Answered Essay: 8. Given that the general qualifications are met, the expert may base an opinion on ___________

8. Given that the general qualifications are met, the expert may base an opinion on ____________.

a. Facts or data in the case that the expert has introduced into evidence.

b. Facts or data in the case from percipient witness testimony.

c. Facts or data in the case that the expert has been made aware of or has personally observed.

d. None of the above.

9. The general rule is that hearsay is not admissible. There are ____________ exceptions to this rule.

a. No.

b. A very small number of.

c. Nearly a couple of dozen.

d. Over 50.

10. Normally, the proponent must produce sufficient evidence to support a finding that an item be admitted as evidence. However, an official state signed and sealed document might be admitted without the proponent being required to produce such sufficient evidence. Such a document being admitted would involve an exception to which rule (or title)?

a. Contents, writings, recordings, and photographs.

b. Opinions and expert testimony.

c. Authentication and identification.

d. None of the above.

11. Which of the following is true?

a. Many states base their rules, at least in part, on the federal rules of evidence.

b. Generally speaking, state rules of evidence bear little resemblance to the federal rules of evidence.

c. All states have codified the federal rules of evidence as their written rules.

d. None of the above.

12. Smithson took action against the estate of Upton for nonpayment of a promissory note. Smithson filed the action in federal court under its diversity jurisdiction. The estate claims Upton paid the note in full before his death. The state in which the federal court sits has a dead man statute. At trial, Smithson wishes to testify that shortly before his death, Upton acknowledged that the debt remained unpaid. The estate objects. Which of the following statements is true?

a. The court should sustain the objection because of the dead man statute.

b. The court should sustain the objection because Smithson’s testimony constitutes inadmissible hearsay.

c. The court should overrule the objection as there is no federal dead man statute and FRE 601 removes such a ground of witness incompetency.

d. The court should sustain the objection both because of the dead man statute and because of the hearsay rule.

e. None of the above.

13. Abbott is being prosecuted for the murder of Costello. To prove he did not commit the crime, Abbott wishes to testify that after the murder was committed, Barney, a member of the Coasties, a violent street gang, told him that the Coasties had killed Costello. Abbott is not a member of the Coasties. Which of the following statements is correct?

a. Since Abbott’s testimony concerning Barney’s statement would be highly self-serving, the court should exclude it as a waste of time.

b. Although Barney’s statement is relevant to Abbott’s innocence, it is hearsay when offered for that purpose.

c. Barney’s statement is not hearsay when offered to prove Abbott’s innocence, but it must be excluded because its probative value is substantially outweighed by the danger of unfair prejudice.

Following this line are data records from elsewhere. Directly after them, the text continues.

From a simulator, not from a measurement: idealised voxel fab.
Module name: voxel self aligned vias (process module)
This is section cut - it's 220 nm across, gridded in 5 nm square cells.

d. Barney’s statement is relevant non-hearsay when offered to prove Abbott’s innocence.

e. None of the above.

14. Tom is being prosecuted for conspiring to sell illegal drugs in Miami. Tom denies that he was involved in any conspiracy. The prosecution calls one witness who testifies that she was a part of the conspiracy, but withdrew before any drug sales. To prove Tom’s involvement in the conspiracy, the prosecution wishes to call Nat an undercover narc, to testify that he infiltrated the organization which allegedly planned the crime, and that on the day before the deal was going down, George, a member of the organization, said to Nat, “Tom and I need a driver for tomorrow’s deal. Can you assist us?” Tom lodges a hearsay objection to Nat’s testimony concerning George’s statement. What statement is the most accurate?

a. The existence of a conspiracy is a preliminary fact which must be found for George’s statement to be admissible. It is also a fact which the jury must ultimately decide to convict Tom. As a result, the jury should decide the preliminary fact.

b. The existence of a conspiracy is a preliminary fact which must be found for George’s statement to be admissible. It is also a fact which the jury must ultimately decide to convict Tom. Therefore, although the existence of the preliminary fact will be for the court to decide, the court must apply the reasonable doub standard in making that determination.

c. Because the statement asserts that a conspiracy existed, which is the very thing the court must decide to

determine the admissibility of the statement, it would be improper to permit the court to consider the statement as evidence of the existence of a conspiracy.

d. Even though the statement asserts that a conspiracy existed, which is the very thing the court must decide to admit the statement, the court may consider the statement as it determines the preliminary fact question.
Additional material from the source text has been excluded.